A Bump at the Large Hadron Collider

Very busy, so just a quickie today. Yesterday the good folk at the Large Hadron Collider announced their latest batch of results. You can find the complete set from the CMS experiment here and from ATLAS here.

The result that everyone is talking about is shown in the following graph, which shows the number of diphoton events as a function of energy:

Atlas_Bump

Attention is focussing on the apparent “bump” at around 750 GeV; you can find an expert summary by a proper particle physicist here and another one here.

It is claimed that the “significance level” of this “detection” is 3.6σ. I won’t comment on that precise statement partly because it depends on the background signal being well understood but mainly because I don’t think this is the right language in which to express such a result in the first place. Experimental particle physicists do seem to be averse to doing proper Bayesian analyses of their data.

However if you take the claim in the way such things are usually presented it is roughly equivalent to a statement that the odds against this being a real detection are greater that 6000:1. If any particle physicists out there are willing to wager £6000 for £1 of mine that this result will be confirmed by future measurements then I’d happily take them up on that bet!

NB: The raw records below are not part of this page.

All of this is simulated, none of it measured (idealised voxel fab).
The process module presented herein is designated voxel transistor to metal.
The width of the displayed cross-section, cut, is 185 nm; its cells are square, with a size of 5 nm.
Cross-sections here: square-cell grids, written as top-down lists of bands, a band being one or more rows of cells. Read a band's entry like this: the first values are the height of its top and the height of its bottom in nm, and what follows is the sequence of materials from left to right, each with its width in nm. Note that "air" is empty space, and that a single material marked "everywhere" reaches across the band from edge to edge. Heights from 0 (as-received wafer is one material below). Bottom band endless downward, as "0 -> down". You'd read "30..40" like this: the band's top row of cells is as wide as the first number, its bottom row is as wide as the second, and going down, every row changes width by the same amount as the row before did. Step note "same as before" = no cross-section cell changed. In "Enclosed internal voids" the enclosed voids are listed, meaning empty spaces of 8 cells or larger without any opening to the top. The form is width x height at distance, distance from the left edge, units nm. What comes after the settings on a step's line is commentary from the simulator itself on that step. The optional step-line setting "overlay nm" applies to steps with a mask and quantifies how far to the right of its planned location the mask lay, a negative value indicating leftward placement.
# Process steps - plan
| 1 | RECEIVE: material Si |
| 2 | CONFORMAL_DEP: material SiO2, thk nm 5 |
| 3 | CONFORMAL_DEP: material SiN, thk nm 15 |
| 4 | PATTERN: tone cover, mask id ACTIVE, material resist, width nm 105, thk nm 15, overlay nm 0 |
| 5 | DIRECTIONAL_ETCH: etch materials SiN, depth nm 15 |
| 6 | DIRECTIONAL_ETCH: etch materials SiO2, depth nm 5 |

P.S. Entirely predictably there are 10 theory papers on today’s ArXiv offering explanations of the alleged bump, none of which says that it’s a noise feature..

 

 

3 Responses to “A Bump at the Large Hadron Collider”

  1. I’m convinced that there’re theorists who have LaTeX scripts set up that they can plug arbitrary numbers from LHC papers and instantly produce papers for ArXiv…

  2. Too disappointed. Someone mentioned your bet and I thought that you were offering the exact opposite odds.

    Everyone in the field obviously knows that the “local” p-values vastly overstate the probability that the signal is real. In spite of that, the “actual reasonable” probability that the signal is real may very well be above 50% now.

    • How exactly does one get a posterior probability of signal+background > 50% from this data-set? You’d need some pretty tight priors on the location & width of the signal peak to get those sorts of odds. And from scale of model fitting currently going on, I’d say that was highly unlikely.